Why physical verification of relays and breakers is no longer optional — and how to get started

Most power utilities have spent the last decade hardening their cybersecurity infrastructure by upgrading firewalls, segmenting networks and deploying tools such as Intrusion Detection Systems. Yet despite these investments, a critical part of operational technology (OT) often goes unverified: whether commands issued to field devices — such as opening a breaker or initiating a trip — actually result in physical action.

This isn't just a reliability issue. It's now a regulatory obligation.

Under North American Electric Reliability Corporation (NERC) PRC‑005, all utilities operating within the Bulk Electric System must be able to verify the function and physical inputs of their protection systems. That includes confirming that voltage and current signals are reaching relays, and that the relays can perform their intended function.

This article lays out a practical roadmap for meeting those requirements. It explores what the standard actually demands, why SCADA-based monitoring falls short, and how utilities can close the gap using out-of-band instrumentation and audit-ready workflows.

What NERC PRC-005 actually requires

NERC PRC-005 applies to any entity that owns, operates or maintains protection systems connected to the Bulk Electric System (BES). According to PRC-005-2, Table 1-3(a), entities must confirm "that current and voltage signal values are provided to the protective relays."
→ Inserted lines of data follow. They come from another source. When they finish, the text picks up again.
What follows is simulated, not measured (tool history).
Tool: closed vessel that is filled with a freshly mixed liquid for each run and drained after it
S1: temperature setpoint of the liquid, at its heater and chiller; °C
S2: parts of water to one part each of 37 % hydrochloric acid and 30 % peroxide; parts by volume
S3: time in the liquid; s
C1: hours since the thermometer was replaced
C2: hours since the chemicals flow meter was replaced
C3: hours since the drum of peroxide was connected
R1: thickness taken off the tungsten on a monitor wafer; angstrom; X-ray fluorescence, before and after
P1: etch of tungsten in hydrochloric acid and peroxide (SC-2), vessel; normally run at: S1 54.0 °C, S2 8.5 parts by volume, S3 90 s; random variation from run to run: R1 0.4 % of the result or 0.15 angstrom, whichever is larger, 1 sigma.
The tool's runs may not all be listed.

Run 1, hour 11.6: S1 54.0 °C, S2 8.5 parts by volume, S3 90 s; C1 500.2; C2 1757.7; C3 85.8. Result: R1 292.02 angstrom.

The Supplementary Reference Guide (2015) clarifies that utilities must "verify operation of the relay inputs and outputs that are essential to proper functioning of the Protection System."

They are enforceable compliance obligations, with defined maintenance intervals (ranging from six to 12 years, depending on the component and methodology) and documentation requirements.

Yet many utilities still rely on indirect indicators: SCADA status updates, internal device registers, and operator assumptions. If a relay silently fails, or a breaker doesn't close as commanded, the system may never know - until something breaks.

Why SCADA isn't enough

For years, grid operators have depended on SCADA and control-layer tools to monitor power utility operations. Monitoring tools can confirm that commands were issued, relay logic was triggered and devices appear "healthy." But none of this guarantees that the intended physical action actually occurred.

For instance, a trip command might be logged as successful, even if the breaker failed to operate. SCADA systems record that a command was sent, but not whether the equipment physically responded. As automation and remote operations become more widespread, the disconnect between digital intent and physical action becomes increasingly critical.

Operational failures like these may stem from aging equipment, signal degradation or configuration errors. But they also expose a deeper vulnerability: the lack of an independent signal to verify whether field devices responded correctly. In the case of a cyber attack, an adversary might manipulate logic or spoof sensor inputs so that SCADA displays expected conditions, hiding the fact that no physical action took place or that actions differed from the intended control logic.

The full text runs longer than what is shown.